LAWTON, Okla._If you have bought any meat in the past few weeks, you may noticed the price has steadily increased.
The drought that has hit Oklahoma has caused cattle numbers to plummet, which has caused those prices to increase. But that could be just the start of a ripple effect of rising prices throughout the grocery store.
Eddy Young, the manager at Save-A-Lot, says beef prices are seeing the largest increase as of now.
"On most stuff I'd say it's close to $0.80 to $1.00 a pound higher," said Young.
But a cattle shortage isn't the only thing that will be affecting your wallet.
"In 8 and 10 months from now, the pork is going to be extremely high from where they had to put down about 2.5 million little piglets from some of the feed places not to long ago," explained Young.
Pork prices are estimated to rise between 20% and 25%, similar to the increase in beef. If you are looking to save some money but you don't want to sacrifice buying meat, buy in bulk, $3.49 a pound compared to $3.29 a pound. If you don't want to have to worry about those fluctuating prices of beef and pork buy chicken. Beef has gone up almost a dollar whereas chicken has only gone up a few cents.
"Chicken has been pretty stable. You can get some pretty good deals on the frozen chicken, even the fresh chicken. We haven't seen it spike, but hopefully it won't," said Young.
Beef and pork prices don't affect just the fresh meat but lunch meat as well. Young also says prices in produce go up and down and are a little more sporadic depending on the area they come from and the seasons.

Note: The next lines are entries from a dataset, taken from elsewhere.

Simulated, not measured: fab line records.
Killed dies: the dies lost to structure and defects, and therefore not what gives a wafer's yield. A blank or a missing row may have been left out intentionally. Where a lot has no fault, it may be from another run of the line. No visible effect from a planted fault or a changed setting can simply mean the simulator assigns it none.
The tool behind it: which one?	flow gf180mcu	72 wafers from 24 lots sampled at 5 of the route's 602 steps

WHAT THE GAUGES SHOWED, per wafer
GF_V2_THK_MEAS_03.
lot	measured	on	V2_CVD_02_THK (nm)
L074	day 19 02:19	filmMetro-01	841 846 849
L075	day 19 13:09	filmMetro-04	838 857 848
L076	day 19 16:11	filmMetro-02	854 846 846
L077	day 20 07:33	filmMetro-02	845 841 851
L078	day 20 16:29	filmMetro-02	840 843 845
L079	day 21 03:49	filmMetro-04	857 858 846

"If strawberries are coming from California, or bell peppers are coming from Florida, and that time of the year and you have a freeze and you lose that crop and they are going to have to go to other places like Central America or Mexico, and it can be more expensive," said Young.
Young went on to say that in order to help the customer and to help them keep products moving many times with a price jump they will keep the mark up low.